Background-free Tracking of Ultrafast Hole and Electron Dynamics with XUV Transient Grating Spectroscopy

Extreme ultraviolet (XUV) transient absorption (TA) and transient reflectivity (TR) spectroscopies enable element-specific insights into attosecond-timescale processes in solids. XUV transient grating spectroscopy (TGS) is an emerging tool that combines the advantages of both absorption and reflectivity while offering intrinsically background-free detection. Here, we implement XUV-TGS by generating a transient grating in germanium solid using two few-cycle near-infrared pulses and probing it with an attosecond XUV pulse, produced via tabletop high-harmonic generation. The spectrally resolved, diffracted XUV pulses directly visualize the separate ultrashort decay times of both photoexcited electrons and holes, without the need for iterative deconvolution. By combining XUV-TA and -TG spectroscopy, we extract the evolution of the complex refractive index, ñ, without the need for Kramers-Kronig reconstruction, as required in XUV-TR, allowing us to extract the roots of the induced optical response. We find reflectivity changes of up to 34% via the real part of ñ, whereas changes in the imaginary part only result in a variation in reflectivity of around 0.5%.

💡 Research Summary

This paper presents a tabletop implementation of extreme‑ultraviolet transient grating spectroscopy (XUV‑TGS) to monitor ultrafast electron and hole dynamics in germanium without any background signal. By intersecting two few‑cycle near‑infrared (NIR) pump pulses at a controlled angle, a spatially periodic carrier density grating with an 11 µm period is written into a 50 nm Ge film. An attosecond XUV probe (25–45 eV) generated by high‑harmonic generation interrogates the grating after a variable delay. The diffracted XUV orders (±1) are recorded simultaneously with the transmitted and reflected XUV spectra, providing both transient grating (TG) and conventional transient absorption (TA) data from the same sample geometry.
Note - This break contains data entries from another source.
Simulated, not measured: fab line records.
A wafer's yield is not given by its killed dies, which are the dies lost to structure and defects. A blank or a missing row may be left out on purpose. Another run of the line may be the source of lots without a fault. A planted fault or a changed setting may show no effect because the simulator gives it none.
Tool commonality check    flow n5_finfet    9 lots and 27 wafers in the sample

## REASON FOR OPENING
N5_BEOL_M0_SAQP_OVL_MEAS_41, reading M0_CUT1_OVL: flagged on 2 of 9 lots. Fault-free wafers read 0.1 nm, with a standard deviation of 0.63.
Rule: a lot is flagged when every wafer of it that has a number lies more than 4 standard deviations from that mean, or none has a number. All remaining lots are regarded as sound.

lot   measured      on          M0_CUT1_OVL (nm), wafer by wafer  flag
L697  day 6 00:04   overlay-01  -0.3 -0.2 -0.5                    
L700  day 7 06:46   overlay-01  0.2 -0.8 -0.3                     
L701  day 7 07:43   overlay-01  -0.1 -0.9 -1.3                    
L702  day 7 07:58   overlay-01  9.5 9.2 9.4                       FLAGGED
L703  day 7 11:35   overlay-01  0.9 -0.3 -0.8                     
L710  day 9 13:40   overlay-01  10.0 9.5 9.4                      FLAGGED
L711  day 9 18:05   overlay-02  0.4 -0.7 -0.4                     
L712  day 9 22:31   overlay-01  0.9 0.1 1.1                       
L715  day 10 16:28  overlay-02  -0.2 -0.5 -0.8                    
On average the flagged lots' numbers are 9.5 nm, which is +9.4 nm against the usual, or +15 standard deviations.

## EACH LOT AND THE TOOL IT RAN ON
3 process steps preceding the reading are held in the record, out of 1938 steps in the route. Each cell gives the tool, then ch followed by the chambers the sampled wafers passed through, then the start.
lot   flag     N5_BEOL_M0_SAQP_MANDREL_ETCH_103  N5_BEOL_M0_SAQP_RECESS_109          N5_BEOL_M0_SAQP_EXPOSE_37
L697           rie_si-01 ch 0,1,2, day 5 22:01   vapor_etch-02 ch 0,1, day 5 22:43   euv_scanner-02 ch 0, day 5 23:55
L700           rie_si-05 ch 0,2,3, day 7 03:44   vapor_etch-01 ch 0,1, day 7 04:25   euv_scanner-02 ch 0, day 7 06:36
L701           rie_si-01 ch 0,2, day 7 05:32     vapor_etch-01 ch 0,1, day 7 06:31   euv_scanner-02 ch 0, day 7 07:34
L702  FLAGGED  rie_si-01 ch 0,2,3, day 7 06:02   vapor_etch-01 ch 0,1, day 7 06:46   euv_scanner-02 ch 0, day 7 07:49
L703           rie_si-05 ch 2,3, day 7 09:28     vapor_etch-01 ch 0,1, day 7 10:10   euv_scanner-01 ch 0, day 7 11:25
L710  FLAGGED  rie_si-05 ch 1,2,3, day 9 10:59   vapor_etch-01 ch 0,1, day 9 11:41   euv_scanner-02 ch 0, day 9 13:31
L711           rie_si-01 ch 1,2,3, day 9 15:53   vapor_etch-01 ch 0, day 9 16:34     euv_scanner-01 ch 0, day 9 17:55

The TG signal is intrinsically background‑free because only light that satisfies the phase‑matching condition of the grating is diffracted; consequently the measured signal is purely positive and free of the overlapping positive/negative features that plague TA. This simplicity enables a direct visualisation of two distinct spectral regions: around 29 eV (holes in the valence band) and around 30 eV (electrons in the conduction band). After removing spin‑orbit contributions with a Fourier filter, the TG map is partitioned into “hot” (non‑thermal) and thermalised carrier regions. Exponential fits to the integrated TG intensity yield recombination times of 659 ± 12 fs for electrons and 1160 ± 23 fs for holes, while hot‑carrier cooling times are 351 ± 22 fs (electrons) and 352 ± 22 fs (holes). These values agree with earlier TA‑only studies but are obtained without iterative deconvolution.

By combining TG (which is mainly sensitive to changes in the real part of the refractive index, n) with TA (sensitive to the imaginary part, k), the authors reconstruct the full complex refractive index ñ = n + ik as a function of time, without invoking Kramers–Kronig transformations. The extracted Δn reaches values that, at an incidence angle of 66°, modify the reflectivity by up to 34 %, whereas the Δk‑induced reflectivity change is only ≈0.5 %. Calculations show that reflectivity is maximally sensitive to n near the critical angle for total external reflection, while its sensitivity to k vanishes there. This explains why conventional transient‑reflectivity measurements are dominated by n‑related effects and why extracting the full dielectric response from TR alone is fundamentally limited.

The study demonstrates that XUV‑TGS provides a clean, quantitative probe of carrier dynamics and dielectric‑function evolution in solids. It eliminates the need for background subtraction, iterative spectral decomposition, and Kramers–Kronig reconstruction, while delivering both amplitude and phase information (the latter accessible via heterodyne detection, suggested for future work). The authors anticipate extending the technique to more complex materials, such as low‑dimensional semiconductors and strongly correlated systems, where element‑specific, attosecond‑resolution measurements will be invaluable.